Local music is best experienced live

There's something about live music that you just don't get on a CD, a cassette or a record.

Local band: Escape from Yesterday. Photo: Supplied.

Local band: Escape from Yesterday. Photo: Supplied.

Maybe it's the loudness, the ringing in your ears, the thump of the bass drum, the lights or the sweat or the dancing, whether it's in a packed front bar or a sold-out stadium.

Like an AFL game or an Adelaide Cup, you could just as well experience it at arm's length, on a silver screen or through a car stereo, but it's just not the same.

When the band is clicking and a conga line is forming between the tables, as your correspondent found at Emma Love's cabaret at the Community Club last Friday, you can't beat the feeling.

If you haven't experienced it lately, there might be no time like the present – and I'm not talking about the Fringe Festival.

The live music scene in the Murraylands is getting better and better as more and more barriers to success break down.

The talent is there, behind the mic, strumming strings and tickling ivories in bedrooms, lounges and garages.

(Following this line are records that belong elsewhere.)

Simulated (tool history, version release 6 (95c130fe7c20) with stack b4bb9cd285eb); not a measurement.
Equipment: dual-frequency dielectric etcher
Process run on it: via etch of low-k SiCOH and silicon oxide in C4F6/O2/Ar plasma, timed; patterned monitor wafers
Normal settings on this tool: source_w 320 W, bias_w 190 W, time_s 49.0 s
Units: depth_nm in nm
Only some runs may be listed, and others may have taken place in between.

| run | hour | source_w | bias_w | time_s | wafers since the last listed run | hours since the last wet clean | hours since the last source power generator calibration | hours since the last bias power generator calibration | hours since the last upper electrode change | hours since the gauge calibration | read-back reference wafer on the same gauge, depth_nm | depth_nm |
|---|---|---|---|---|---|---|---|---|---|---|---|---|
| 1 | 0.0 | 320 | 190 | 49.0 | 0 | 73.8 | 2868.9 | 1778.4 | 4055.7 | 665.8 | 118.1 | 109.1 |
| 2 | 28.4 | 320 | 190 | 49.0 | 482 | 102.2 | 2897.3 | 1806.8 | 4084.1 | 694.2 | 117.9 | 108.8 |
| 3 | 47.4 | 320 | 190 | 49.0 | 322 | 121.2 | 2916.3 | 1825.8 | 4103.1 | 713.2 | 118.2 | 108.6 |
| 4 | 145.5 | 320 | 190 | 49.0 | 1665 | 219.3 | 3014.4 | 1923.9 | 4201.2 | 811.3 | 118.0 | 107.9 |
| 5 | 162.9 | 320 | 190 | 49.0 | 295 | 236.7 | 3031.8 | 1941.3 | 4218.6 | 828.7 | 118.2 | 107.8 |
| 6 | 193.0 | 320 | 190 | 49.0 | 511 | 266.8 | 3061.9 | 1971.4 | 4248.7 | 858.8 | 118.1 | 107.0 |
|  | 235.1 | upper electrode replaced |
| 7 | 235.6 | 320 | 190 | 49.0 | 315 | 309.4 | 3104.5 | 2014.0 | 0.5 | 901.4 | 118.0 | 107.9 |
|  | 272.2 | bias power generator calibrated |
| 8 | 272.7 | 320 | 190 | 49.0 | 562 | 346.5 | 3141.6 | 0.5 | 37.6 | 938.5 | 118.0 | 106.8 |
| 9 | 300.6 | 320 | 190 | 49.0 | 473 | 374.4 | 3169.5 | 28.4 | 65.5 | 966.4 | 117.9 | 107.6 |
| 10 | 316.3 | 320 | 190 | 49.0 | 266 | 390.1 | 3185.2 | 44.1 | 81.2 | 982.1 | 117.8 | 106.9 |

(Full disclosure: that includes this columnist's home, though the amount of talent to be found there is open to debate.)

The creativity is there – just look at Jesse Budel's proposal for a piano sanctuary, which has just gone out to consultation on the Murray Bridge council's "Let's Talk" website (we'll write about it next week).

The expertise is there, thanks to the hard work of people like youth officer Paul Ankerson and his contacts at Music SA, who have been training under-25s at The Station.

The opportunities are there as more and more venues come out of the woodwork: pubs, cafes, farmers' markets, country showgrounds, a library, at least one RSL and – for tomorrow night, at least – the Edwards Square sound shell.

There's even a little money, enough to reward some of these musicians for the time they have spent rehearsing and the cash they have sunk into amps and instruments.

Yes, the 80s and 90s, when touring bands would regularly visit and local acts like Mallee Blue could expect to draw big crowds, seem a long time ago now.

One wonders whether poker machines, and the constant revenue they provide, have reduced the need for the traditional Friday or Saturday night gig.

Nevertheless, things are looking up now.

All this music scene needs is your support – get out and experience it for yourself.